Had there not been no such serious danger of Egypt’s waging war on us, I would not have hesitated for one moment to tend my resignation from the Government immediately. But I was apprehensive of the resulting impact on the morale of the people and the IDF, and I chose self-restraint.
After I had warned Burns that Egypt had to cease fire and implement the Armistice Agreement, and after Burns tried influencing the Egyptian Government but was unsuccessful – I proposed the establishment of a new settlement in Be’erotayim, in the Nitzana area. Mapam, Hapo’el Hamizrahi. Rosen, and one or two of our haverim under the leadership of M.S. vetoed this. I claimed that this was not prohibited by the Armistice Agreement, nor by the UN or by the Security Council, and in my conversation with Burns I had announced that not only was the establishment of one kibbutz not prohibited, but even the establishment of ten kibbutzim – if only we found them necessary, since we had agreed on demilitarization of the area, not to its barrenness. But the majority opposed [my proposal] for fear of UN censure.

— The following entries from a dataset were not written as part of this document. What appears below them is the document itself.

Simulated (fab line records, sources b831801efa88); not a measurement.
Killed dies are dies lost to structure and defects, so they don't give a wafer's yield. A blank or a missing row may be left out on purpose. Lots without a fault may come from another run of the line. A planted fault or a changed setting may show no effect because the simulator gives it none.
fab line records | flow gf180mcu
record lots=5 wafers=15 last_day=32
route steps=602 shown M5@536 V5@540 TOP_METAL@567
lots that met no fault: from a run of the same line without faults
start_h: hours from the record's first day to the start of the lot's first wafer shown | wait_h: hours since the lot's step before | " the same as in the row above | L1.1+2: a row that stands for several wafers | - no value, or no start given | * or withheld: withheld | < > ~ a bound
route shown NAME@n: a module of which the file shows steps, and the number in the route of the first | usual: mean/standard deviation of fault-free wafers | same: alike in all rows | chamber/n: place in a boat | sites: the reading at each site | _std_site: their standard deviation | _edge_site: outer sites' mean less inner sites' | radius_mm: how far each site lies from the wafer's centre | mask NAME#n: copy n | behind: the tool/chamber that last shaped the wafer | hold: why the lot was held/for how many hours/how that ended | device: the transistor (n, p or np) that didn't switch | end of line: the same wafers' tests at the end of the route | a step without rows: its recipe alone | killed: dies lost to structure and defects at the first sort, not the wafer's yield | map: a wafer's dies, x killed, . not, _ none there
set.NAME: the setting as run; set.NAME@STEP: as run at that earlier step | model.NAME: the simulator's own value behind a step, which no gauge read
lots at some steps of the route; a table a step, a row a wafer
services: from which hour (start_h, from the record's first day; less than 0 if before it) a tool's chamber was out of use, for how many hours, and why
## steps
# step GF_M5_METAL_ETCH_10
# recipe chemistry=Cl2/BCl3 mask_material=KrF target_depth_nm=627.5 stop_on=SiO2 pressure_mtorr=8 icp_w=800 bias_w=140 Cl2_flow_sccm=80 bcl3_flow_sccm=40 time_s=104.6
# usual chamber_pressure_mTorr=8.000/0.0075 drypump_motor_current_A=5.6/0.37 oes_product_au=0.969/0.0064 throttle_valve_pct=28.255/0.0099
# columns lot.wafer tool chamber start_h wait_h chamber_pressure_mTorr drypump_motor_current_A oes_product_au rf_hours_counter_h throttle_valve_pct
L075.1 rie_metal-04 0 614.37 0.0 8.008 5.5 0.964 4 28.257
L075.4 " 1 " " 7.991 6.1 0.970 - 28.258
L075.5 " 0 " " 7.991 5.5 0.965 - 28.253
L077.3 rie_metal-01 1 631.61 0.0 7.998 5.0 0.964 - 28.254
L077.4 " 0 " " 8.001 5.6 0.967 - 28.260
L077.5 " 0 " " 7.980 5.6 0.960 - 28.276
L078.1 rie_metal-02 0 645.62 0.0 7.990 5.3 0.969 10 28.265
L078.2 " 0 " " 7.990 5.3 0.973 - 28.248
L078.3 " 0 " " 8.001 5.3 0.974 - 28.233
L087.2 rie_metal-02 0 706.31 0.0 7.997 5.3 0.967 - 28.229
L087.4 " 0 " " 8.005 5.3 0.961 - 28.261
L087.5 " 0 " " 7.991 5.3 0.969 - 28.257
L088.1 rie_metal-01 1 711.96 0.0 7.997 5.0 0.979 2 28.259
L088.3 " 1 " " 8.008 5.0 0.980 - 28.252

Again I opted for self-restraint, but I realized I was confronted by a united majority in the Cabinet – Mapam, Rosen, Hapo’el Hamizrahi, M.S. and one or two of our haverim against the majority of our haverim, a majority which I felt did not reflect the opinion of most of the people. And I notified the haverim that if I ever saw moral grounds for leaving the government, I would do so; and not only that, but that I would fight against this policy which to my mind was not in accordance with the vital interests of the state.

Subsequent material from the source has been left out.